Ribbon won't fray along the edges whereas fabric will. If you make a fabric tube and turn it right side out, press well, then you could make it into a bow but it would most likely be bulky Also, you would still have to hem at least one end (the other you could have stitched when you stitched the length of the tube. I love the bat bow! Very clever!


----------



## CAS50

This came in my email this morning, cute little bows:
http://sweetredpoppy.com/diy-girls-skinny-hair-bows/

I just thought of something, you may not have a sewing machine. These are made from fabric tubes so you would need a sewing machine to make them.


----------



## Mirror

CAS50 said:


> This came in my email this morning, cute little bows:
> http://sweetredpoppy.com/diy-girls-skinny-hair-bows/
> 
> I just thought of something, you may not have a sewing machine. These are made from fabric tubes so you would need a sewing machine to make them.


Thank you very good .


----------



## Cronewbie

Dottie Kon said:


> Ribbon won't fray along the edges whereas fabric will. If you make a fabric tube and turn it right side out, press well, then you could make it into a bow but it would most likely be bulky Also, you would still have to hem at least one end (the other you could have stitched when you stitched the length of the tube. I love the bat bow! Very clever!

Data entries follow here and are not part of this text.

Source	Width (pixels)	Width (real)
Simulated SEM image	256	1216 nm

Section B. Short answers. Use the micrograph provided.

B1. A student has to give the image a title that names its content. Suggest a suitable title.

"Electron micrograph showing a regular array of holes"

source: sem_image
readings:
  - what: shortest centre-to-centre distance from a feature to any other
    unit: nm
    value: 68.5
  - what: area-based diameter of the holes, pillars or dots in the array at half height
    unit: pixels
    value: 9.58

When I was making bows for my gd, I would cut the ribbon with a wood burning tool. This sealed the cuts and stopped the ribbon from fraying. Ribbon ends will fray if you don't do something to seal the cuts you make,.


----------



## Mirror

Cronewbie said:


> When I was making bows for my gd, I would cut the ribbon with a wood burning tool. This sealed the cuts and stopped the ribbon from fraying. Ribbon ends will fray if you don't do something to seal the cuts you make,.


Which tool is that .


----------



## Cronewbie

Mirror said:


> Which tool is that .


You can get them from walmart or hobby lobby. They are pretty common.


----------



## Mirror

Instead ribbon what else we can use .


----------